Rod Picott – Photo by Allan McKay

Rod Picott’s a songwriting craftsman, even to the point of using the imagery of woodworking tools to illustrate his songwriting process. We reviewed his latest album ‘Starlight Tour’ in October of this year and it reinforces his reputation as a chronicler of rust-belt America who tells his stories of everyday blue-collar people with economy and precision. He’s also a nice guy, so we were more than happy when he decided to contribute to this year’s High Fives. He’s also a discerning reader, so his selection is five books that made an impact on him this year.

‘August’ by Callan Wink

The book is a small marvel about the coming of age of a young man in Montana. The region’s politics and culture are deftly woven into this narrative. Mostly written in short declarative sentences – the comparisons to Hemingway are not overstated – particularly in the long sections of brilliantly executed dialogue.

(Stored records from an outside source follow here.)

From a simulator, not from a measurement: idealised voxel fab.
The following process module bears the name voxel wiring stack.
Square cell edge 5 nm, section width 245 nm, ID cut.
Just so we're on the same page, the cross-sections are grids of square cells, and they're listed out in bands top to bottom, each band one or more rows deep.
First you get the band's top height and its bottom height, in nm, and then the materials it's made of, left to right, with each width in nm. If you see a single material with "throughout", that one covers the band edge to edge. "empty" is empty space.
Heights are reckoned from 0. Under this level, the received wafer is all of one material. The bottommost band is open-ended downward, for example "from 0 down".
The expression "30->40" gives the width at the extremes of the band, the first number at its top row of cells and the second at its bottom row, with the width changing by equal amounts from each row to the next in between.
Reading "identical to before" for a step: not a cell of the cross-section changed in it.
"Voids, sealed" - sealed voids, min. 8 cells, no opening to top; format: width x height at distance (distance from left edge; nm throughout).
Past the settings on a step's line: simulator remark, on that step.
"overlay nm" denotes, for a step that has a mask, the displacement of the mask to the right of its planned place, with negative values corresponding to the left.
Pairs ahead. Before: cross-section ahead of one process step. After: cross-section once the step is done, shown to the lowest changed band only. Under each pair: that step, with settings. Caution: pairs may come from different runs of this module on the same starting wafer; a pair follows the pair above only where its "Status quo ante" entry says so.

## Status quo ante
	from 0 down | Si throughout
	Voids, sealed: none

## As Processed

‘Every Man for Himself And God Against All’ by Werner Herzog

The fingerprints and voice of Herzog come roaring off the page. It’s nearly impossible to read this memoir without the laconic dark-edged sound of Werner Herzog’s baritone rasping in your head. Like Herzog the director, this book is a ramble of memory and fever dream. The man’s memory is astonishing. A true polymath, Herzog can speak on nearly anything you can imagine – from forgotten pharaohs to his own directorial blunders.

‘Mayflies’ by Andrew O’Hagan

This touching and poignant read is quite simply a beauty. The first half of the book follows a group of post-punk fans-friends on a trek from small-town Scotland to a music festival in Manchester England. The charismatic Tully and the less confident James share a friendship that goes beyond film and music tastes and runs deeper than the adolescent chest thumping of youth. The writing is so sharp and filled with detail you almost feel like you are on the journey yourself. Halfway through the book, the reader is catapulted years ahead and the adult Tully and James come into focus. It’s an unexpected masterstroke. 

‘Lean On Pete’ by Willy Vlautin

Like most of Vlautin’s work ‘Lean On Pete’ is a slender novel. The story of a teenage boy’s search for a sense of home is poignant and quietly powerful. Charley’s relationship to a faltering racehorse as he attempts to make a dangerous trek across state lines to his only known relative will leave you gutted. Vlautin somehow manages the not so simple task of making you root for the underdog as his life continues to grow darker and darker. He does this without manipulating the reader and it makes the heartbreak even more eloquent.

‘Such Kindness’ by Andre Dubus III

‘Such Kindness’ spoke directly to this reader. Tom Lowe has had a tragic accident and is severed from his identity as a construction worker. He is in unyielding suffering, addicted to painkillers and is slowly descending into a version of himself he doesn’t recognize. The question that runs through this compassionate novel: Who are you, if everything you’ve built your life and selfhood on is taken from you? Such Kindness is a beautiful and slowly unwinding book. It is a series of small moments that add up to something philosophical and grand. Dubus is a masterful writer.